Farmers could face worst black-grass in 10 years13 September 2016
Arable farmers could be facing the worst onslaught in 10 years of one of East Anglia’s most problem weeds this autumn, says a crop advisor in the region. According to Chris Bumford who advises farmers across Cambridgeshire, Bedfordshire and Hertfordshire for Cambourne-based agronomy firm, ProCam, Eastern England is already a notorious hotspot for blackgrass. But the problem could be even bigger this coming season, he says. This will be a result of large numbers of blackgrass seeds likely to have been shed by the extremely high populations of the weed present in crops before harvest, he adds.
“Blackgrass populations in the region’s crops last season were clearly very high,” explains Mr Bumford. “With the mild winter, the weed continued growing, so we had some very thick plants, and some herbicides struggled to control them. Added to that, while blackgrass is mainly considered an autumn-germinating weed, we had another big flush of it germinating during the spring.

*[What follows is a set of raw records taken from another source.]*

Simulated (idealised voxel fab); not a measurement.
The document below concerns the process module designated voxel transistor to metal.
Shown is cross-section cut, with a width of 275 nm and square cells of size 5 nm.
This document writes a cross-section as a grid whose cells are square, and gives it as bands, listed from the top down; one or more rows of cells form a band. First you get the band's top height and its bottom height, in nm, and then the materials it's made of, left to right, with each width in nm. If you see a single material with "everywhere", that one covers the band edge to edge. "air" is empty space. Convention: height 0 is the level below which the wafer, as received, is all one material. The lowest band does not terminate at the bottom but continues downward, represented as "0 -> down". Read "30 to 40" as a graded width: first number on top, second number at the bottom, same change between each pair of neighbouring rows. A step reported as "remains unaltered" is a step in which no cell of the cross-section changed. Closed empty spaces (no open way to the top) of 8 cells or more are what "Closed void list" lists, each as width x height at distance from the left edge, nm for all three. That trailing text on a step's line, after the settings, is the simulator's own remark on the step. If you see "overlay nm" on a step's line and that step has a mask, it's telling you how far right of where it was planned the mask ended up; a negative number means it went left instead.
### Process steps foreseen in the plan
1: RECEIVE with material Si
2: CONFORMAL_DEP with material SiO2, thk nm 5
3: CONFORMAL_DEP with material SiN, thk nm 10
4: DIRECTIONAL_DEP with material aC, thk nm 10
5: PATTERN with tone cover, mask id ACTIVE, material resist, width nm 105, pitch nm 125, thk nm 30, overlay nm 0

“The upshot is that the high numbers of blackgrass seeds shed last season will add to the blackgrass seed numbers already in the soil. So farmers will to have to do everything in their power to get on top of the potentially higher populations. In particular, using cultural or non-chemical methods will be even more important this season to underpin the action of herbicides,” he adds.
As an example, Mr Bumford says this could be a key season to delay drilling of autumn cereals, to allow blackgrass to germinate in false or stale seedbeds so that it can be killed off before the next crop is planted.
“Also, don’t forget to consider planting at higher seed rates to establish more competitive crops.
“With blackgrass now increasingly difficult to control due to herbicide resistance it is even more important to consider different methods. That is especially so in autumns like this when growers are facing the prospect of much higher-than-normal blackgrass numbers.”